How did Nathan Hauritz ever get into the Australian team?

YESTERDAY, for the first time in his first-class cricket career, Nathan Hauritz, an alleged off-spinner from New South Wales who is in the Australian team, took five wickets in an innings.

I use the word alleged because I was used to be able to turn the ball more when I was a kid than Hauritz can.

Which begs the question: is Australia, a leading cricket nation, so short of spinning talent? Was he the best candidate among the myriad spinners in the country?

Or does the fact that he is from New South Wales count more than any ability?

The five wickets he took yesterday were mostly flukes. The only wicket in which he had some kind of role was that of the Pakistan skipper Mohammad Yousuf, the only real Test-class player in the current Pakistan team.

Yousuf played forward and spooned a catch to Simon Katich at silly point. The ball bounced on him unexpectedly. But even in this case there was a mitigating factor – the end of the innings was nigh and Yousuf was well aware that with eight wickets down, and 172 runs to get, Pakistan had no hope in hell of winning.

There were nearly two full sessions of play left so a draw was out of the question as well. Hence, Yousuf was unlikely to have been concentrating as much as he normally does.

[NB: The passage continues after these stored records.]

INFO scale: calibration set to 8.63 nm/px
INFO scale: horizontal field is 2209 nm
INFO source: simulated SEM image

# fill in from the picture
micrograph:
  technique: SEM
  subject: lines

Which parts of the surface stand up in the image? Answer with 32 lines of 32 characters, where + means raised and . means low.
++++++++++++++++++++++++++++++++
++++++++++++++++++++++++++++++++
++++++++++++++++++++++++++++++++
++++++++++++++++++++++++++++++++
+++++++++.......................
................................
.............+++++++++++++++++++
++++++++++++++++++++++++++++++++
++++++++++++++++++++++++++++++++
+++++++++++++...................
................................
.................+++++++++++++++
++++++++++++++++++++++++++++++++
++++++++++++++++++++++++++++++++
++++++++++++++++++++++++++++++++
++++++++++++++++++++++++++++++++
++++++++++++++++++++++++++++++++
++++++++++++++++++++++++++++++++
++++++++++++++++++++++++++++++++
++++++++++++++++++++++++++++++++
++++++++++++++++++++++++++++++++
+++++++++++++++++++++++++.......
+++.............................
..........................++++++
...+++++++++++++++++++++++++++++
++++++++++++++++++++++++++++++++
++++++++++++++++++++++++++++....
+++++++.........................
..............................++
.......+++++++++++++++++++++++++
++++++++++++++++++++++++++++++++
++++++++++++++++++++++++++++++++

A good off-spinner normally gets the ball to spin from outside the off-stump into off and middle; Hauritz bowled Faisal Iqbal on day four with a ball that turned a good deal. But the extent to which this was a fluke was apparent thereafter for Hauritz never managed to repeat this kind of delivery in the innings.

And Hauritz got this wicket when he had not even bowled 10 overs. He bowled 24 in all. Iqbal fell at 116 and Pakistan scored a total of 250. He had plenty of time to do a repeat.

This raises questions about Hauritz’s accuracy; he saw where the ball pitched when he got that degree of turn and could never land a ball in the same patch again.

For many years, Australia never needed to think about a spin bowler as Shane Warne was around. When Warne wasn’t fit (or was suspended), Stuart MacGill was there and he could turn the ball even on glass.

Warne retired in 2007 and MacGill followed soon thereafter, necessitating a search by the selectors.

There are plenty of good spinners in the country and the selectors picked an able man, Jason Krezja, and sent him to India last year. Bear in mind, that even Warne has not fared well in that country – his wickets have cost him more than 50 runs apiece and many Indian batsmen have hammered the hell out of him.

Krezja’s first effort was a return of 8 for 215; he attacked the batsmen, copped a bit of stick from the Indians (who are, without doubt, the world’s best players of spin) but still got wickets.

He was promptly dropped. The innocuous Hauritz was brought in. The only factor in his favour was that he is from NSW which dominates Australian cricket.

Hauritz rarely gets the ball to turn. He rarely gives the ball any air. He is, in many ways, incompetent at his trade. And yet he plays Test after Test, though he has never put in a match-winning performance.

Even the five-wicket haul against Pakistan was not a match-winning performance. It was pure chance. What he deserved was probably two wickets.

The match-winning deliveries came from Mitchell Johnson; two gems just outside the off-stump which brought him two wickets in successive balls, though one of them was a bump catch claimed (and given) by Brad Haddin. (With this, the Australian wicketkeeper added one more to his list of dubious appeals).

One more point to note is that ever since the Pakistan offie Saqlain Mushtaq developed a ball which could spin the other way (and named it “doosra” which in Urdu means “the second one”), every off-spinner of any standing has managed to bowl a similar ball.

Hauritz is still unable to bowl this ball – which would be the leg-spinner’s regulation delivery. And he is 28.

And remember this was his 11th Test. He has played against India, England, Pakistan, the West Indies, South Africa and New Zealand. He has bowled in India, England and Australia.

And yet no five-wicket haul. Krezja was dropped after taking 13 wickets in two Tests. Hauritz, with 41 in 11 Tests, including those five, is now the Australian spin bowler. It’s highly unlikely that Australia will play two spinners as long as Ricky Ponting is captain.

But the myth has been created, the myth that Hauritz is a “match-winner”. This will make it even more difficult for anyone else to get a look in. He has managed 10 Tests without looking like a decent bowler until luck smiled on him.

And I’m willing to bet that it will be at least 20 more Tests before people realise that he is a mug. Bear in mind that this is a country which has produced the likes of Ashley Mallett, John Gleeson, Richie Benaud, Warne, MacGill, Tim May, Terry Jenner and the occasionals like Bob Holland, to name just a few.

Warne has just identified a youngster named Steven Smith whom he rates as capable. And that’s praise from the very best in the trade. Smith is from NSW too but Warne’s blessing means that he has some talent.

It’s a sad state of affairs. Much like the case of Haddin. It’s the NSW factor. Something like the Bermuda Triangle.